LKML Archive on lore.kernel.org
 help / color / Atom feed
From: Andrea Arcangeli <aarcange@redhat.com>
To: Daniel Colascione <dancol@google.com>
Cc: Peter Xu <peterx@redhat.com>, Jann Horn <jannh@google.com>,
	Kees Cook <keescook@chromium.org>,
	Tim Murray <timmurray@google.com>,
	Nosh Minwalla <nosh@google.com>, Nick Kralevich <nnk@google.com>,
	Lokesh Gidra <lokeshgidra@google.com>,
	kernel list <linux-kernel@vger.kernel.org>,
	Linux API <linux-api@vger.kernel.org>,
	SElinux list <selinux@vger.kernel.org>,
	Mike Rapoport <rppt@linux.ibm.com>,
	linux-security-module <linux-security-module@vger.kernel.org>
Subject: Re: [PATCH v2 0/6] Harden userfaultfd
Date: Wed, 12 Feb 2020 18:41:19 -0500
Message-ID: <20200212234119.GB29809@redhat.com> (raw)
In-Reply-To: <CAKOZuevusieaKCt5r-jnQ5ArGfw5Otszq2CAcrqFi6MYxkKwtA@mail.gmail.com>

Hi Daniel,

On Wed, Feb 12, 2020 at 12:04:39PM -0800, Daniel Colascione wrote:
> We don't pass pointers to the heap into system calls. (Big primitive
> arrays, ByteBuffer, etc. are allocated off the regular heap.)

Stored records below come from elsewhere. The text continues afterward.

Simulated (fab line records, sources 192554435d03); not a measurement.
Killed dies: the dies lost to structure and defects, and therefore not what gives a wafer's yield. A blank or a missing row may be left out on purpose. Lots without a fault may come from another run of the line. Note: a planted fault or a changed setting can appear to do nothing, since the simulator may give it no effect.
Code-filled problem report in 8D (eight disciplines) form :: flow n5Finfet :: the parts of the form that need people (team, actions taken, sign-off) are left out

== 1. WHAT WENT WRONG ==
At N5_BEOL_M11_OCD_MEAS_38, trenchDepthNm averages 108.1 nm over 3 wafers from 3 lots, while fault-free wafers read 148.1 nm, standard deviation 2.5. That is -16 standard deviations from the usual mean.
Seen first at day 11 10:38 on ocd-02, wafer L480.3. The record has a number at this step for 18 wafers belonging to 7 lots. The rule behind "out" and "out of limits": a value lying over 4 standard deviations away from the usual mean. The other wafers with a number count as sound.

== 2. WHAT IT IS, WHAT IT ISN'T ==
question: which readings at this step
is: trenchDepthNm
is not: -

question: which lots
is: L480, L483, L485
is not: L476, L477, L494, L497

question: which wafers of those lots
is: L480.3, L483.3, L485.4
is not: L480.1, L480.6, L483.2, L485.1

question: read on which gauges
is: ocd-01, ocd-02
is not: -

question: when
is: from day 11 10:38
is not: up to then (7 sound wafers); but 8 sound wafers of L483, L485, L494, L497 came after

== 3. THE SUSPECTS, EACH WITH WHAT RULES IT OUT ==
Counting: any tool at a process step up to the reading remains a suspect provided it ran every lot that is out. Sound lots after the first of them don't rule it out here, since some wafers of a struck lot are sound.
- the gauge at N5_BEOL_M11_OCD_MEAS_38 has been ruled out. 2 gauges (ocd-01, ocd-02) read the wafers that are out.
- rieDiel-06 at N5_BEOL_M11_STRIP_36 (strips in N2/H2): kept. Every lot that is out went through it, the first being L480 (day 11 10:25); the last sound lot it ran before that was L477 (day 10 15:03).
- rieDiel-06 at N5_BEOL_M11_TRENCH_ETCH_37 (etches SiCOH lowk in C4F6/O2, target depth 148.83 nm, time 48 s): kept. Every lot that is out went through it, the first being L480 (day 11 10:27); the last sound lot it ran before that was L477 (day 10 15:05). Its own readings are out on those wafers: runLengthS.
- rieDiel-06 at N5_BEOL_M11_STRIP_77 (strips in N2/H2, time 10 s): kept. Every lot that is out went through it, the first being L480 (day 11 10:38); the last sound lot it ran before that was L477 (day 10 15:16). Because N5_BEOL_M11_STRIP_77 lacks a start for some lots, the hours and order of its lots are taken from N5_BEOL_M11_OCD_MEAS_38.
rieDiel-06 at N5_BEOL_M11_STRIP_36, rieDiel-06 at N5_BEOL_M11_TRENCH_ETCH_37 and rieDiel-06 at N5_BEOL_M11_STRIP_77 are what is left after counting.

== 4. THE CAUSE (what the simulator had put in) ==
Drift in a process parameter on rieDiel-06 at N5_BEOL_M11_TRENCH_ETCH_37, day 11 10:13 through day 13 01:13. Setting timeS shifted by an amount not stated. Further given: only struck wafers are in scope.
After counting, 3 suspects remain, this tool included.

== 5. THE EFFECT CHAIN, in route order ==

That sounds pretty restrictive, I wonder what you gain by enforcing
that invariant or if it just happened incidentally for some other
reason?  Do you need to copy that memory every time if you need to do
I/O on it? Are you sure this won't need to change any time soon to
increase performance?

> I don't understand what you mean. The purpose of preventing UFFD from
> handling kernel faults is exploit mitigation.

That part was clear. What wasn't clear is what the new feature
does exactly and what it blocks, because it's all about blocking or
how does it make things more secure?

> The key requirement here is the ability to prevent unprivileged
> processes from using UFFD to widen kernel exploit windows by
> preventing UFFD from taking kernel faults. Forcing unprivileged
> processes to use UFFD only with UFFD_FEATURE_SIGBUS would satisfy this
> requirement, but it's much less flexible and unnecessarily couples two
> features.

I mentioned it in case you could use something like that model.

> > On the other end I'm also planning a mremap_vma_merge userland syscall
> > that will merge fragmented vmas.
> 
> This is probably a separate discussion, but does that operation really
> need to be a system call? Historically, userspace has operated mostly

mremap_vma_merge was not intended as a system call, if implemented as
a system call it wouldn't use uffd.

> on page ranges and not VMAs per se, and the kernel has been free to

Userland doesn't need to know anything.. unless it wants to optimize.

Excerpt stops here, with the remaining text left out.